3.2. Property Analysis

The feature subset

\hat{F} = \{{\hat{f}}_{1}, {\hat{f}}_{2}, \dots, {\hat{f}}_{k}\}

that is selected by ELC can be considered as maximally maintaining feature-label space consistency.

\hat{F}

is expected to be constituted by the remarkable features and exclude the noisy ones. In this subsection, we will further analyze the properties of ELC and reveal its underlying characteristics.

Suppose that each feature in

F

has been standardized to have mean zero and unit length. Then, the following things hold for Equation (1):

{∥{\hat{Y}}^{T} \hat{Y} - S∥}_{F}^{2} = {∥\frac{1}{n^{2}} (Y^{T} (X W) {(X W)}^{T} Y) - S∥}_{F}^{2} .

This is the objective of ELC. For more clearly illustrating its properties, let

\hat{S} = n^{2} S

and

H = Y^{T} (X W) {(X W)}^{T} Y

. Then,

\begin{matrix} {∥{\hat{Y}}^{T} \hat{Y} - S∥}_{F}^{2} = \frac{1}{n^{2}} (t r (H^{T} H) + t r ({\hat{S}}^{T} \hat{S}) - 2 t r ({\hat{S}}^{T} H)) . \end{matrix}

Three terms are involved in this equation. Clearly,

t r ({\hat{S}}^{T} \hat{S})

represents the label correlation information extracted from the label space and is constant in the selection process. Thus, it is easy to conclude that

min_{W} {∥{\hat{Y}}^{T} \hat{Y} - S∥}_{F}^{2}

is equivalent to

min_{W} t r (H^{T} H)

and

max_{W} t r ({\hat{S}}^{T} H)

. Then, two properties of ELC are given as follows:

Property 1.

Label correlation information can be maximally embedded in feature selection by ELC.

Proof.

t r ({\hat{S}}^{T} H) = t r ({(XW)}^{T} Y \hat{S} Y^{T} (XW))
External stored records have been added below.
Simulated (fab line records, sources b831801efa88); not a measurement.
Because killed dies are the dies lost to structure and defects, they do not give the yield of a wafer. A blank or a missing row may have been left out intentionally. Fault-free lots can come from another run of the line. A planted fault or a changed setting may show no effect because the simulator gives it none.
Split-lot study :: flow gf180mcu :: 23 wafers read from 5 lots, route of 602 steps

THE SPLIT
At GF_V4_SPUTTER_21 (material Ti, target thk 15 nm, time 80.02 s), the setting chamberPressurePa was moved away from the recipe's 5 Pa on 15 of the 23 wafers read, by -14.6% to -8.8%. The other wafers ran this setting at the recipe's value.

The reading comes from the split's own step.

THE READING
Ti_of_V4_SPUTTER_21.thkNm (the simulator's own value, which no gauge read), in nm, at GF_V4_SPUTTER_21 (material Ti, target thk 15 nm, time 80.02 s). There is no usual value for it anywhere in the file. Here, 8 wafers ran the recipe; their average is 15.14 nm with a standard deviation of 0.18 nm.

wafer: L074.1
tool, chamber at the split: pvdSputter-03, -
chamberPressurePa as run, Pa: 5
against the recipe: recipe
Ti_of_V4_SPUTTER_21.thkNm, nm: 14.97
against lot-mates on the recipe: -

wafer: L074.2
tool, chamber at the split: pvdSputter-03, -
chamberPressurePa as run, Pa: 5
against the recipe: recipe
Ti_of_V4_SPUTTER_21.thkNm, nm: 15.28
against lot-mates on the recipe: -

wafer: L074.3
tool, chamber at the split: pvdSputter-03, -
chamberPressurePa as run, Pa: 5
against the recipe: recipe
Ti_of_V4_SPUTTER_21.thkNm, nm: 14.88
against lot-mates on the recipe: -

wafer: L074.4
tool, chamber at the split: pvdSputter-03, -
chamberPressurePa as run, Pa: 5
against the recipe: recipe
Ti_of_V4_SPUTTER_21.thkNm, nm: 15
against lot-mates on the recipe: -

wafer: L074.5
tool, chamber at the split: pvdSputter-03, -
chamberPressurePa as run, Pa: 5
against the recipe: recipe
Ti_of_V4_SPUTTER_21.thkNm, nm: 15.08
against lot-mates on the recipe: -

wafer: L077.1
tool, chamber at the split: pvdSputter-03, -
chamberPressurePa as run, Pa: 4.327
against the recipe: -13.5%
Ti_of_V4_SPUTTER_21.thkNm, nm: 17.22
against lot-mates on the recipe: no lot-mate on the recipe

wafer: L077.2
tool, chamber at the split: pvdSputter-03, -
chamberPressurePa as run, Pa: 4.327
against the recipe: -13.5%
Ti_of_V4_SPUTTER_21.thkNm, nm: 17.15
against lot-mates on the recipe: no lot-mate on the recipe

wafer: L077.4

= \sum_{i = 1}^{k} {\hat{f}}_{i}^{T} (Y \hat{S} Y^{T}) {\hat{f}}_{i} = \sum_{i = 1}^{k} {\hat{f}}_{i}^{T} (\sum_{c 1 = 1}^{l} \sum_{c 2 = 1}^{l} y_{c 1} s_{c 1, c 2} y_{c 2}^{T}) {\hat{f}}_{i}

, where

s_{c 1, c 2}

is the correlation degree of the labels

y_{c 1}

and

y_{c 2}

, and

XW

indicates the selected features. Then, the following things holds:

min_{W} {∥{\hat{Y}}^{T} \hat{Y} - S∥}_{F}^{2} \propto max_{W} \sum_{i = 1}^{k} {\hat{f}}_{i}^{T} (\sum_{c 1 = 1}^{l} \sum_{c 2 = 1}^{l} y_{c 1} s_{c 1, c 2} y_{c 2}^{T}) {\hat{f}}_{i}

.

\sum_{c 1 = 1}^{l} \sum_{c 2 = 1}^{l} y_{c 1} s_{c 1, c 2} y_{c 2}^{T}

can be regarded as the correlation information of pairwise labels. Therefore, ELC can maximally embed label correlations in its feature selection process. □

Label correlation information is important for multi-label learning. For example, the images about seas may share some common labels for recognition, such as ship, fish, and seagull, and their close correlations may help us distinguish the image category and find their shared features. The existing multi-label learning methods are categorized on the basis of the label correlation orders they consider [39]. Their correlation modeling capabilities directly affect their discriminative performance. As demonstrated in Property 1, ELC can measure the pairwise label correlations. Furthermore, it can also preserve this correlation information in its constructed feature subspace, which is crucial for ELC to eliminate noisy features. In other words, the features that can maximally preserve label correlation information are preferred by ELC. This strategy facilitates ELC building a low-dimensional feature space that is consistent with the label space and also suitable for multi-label learning.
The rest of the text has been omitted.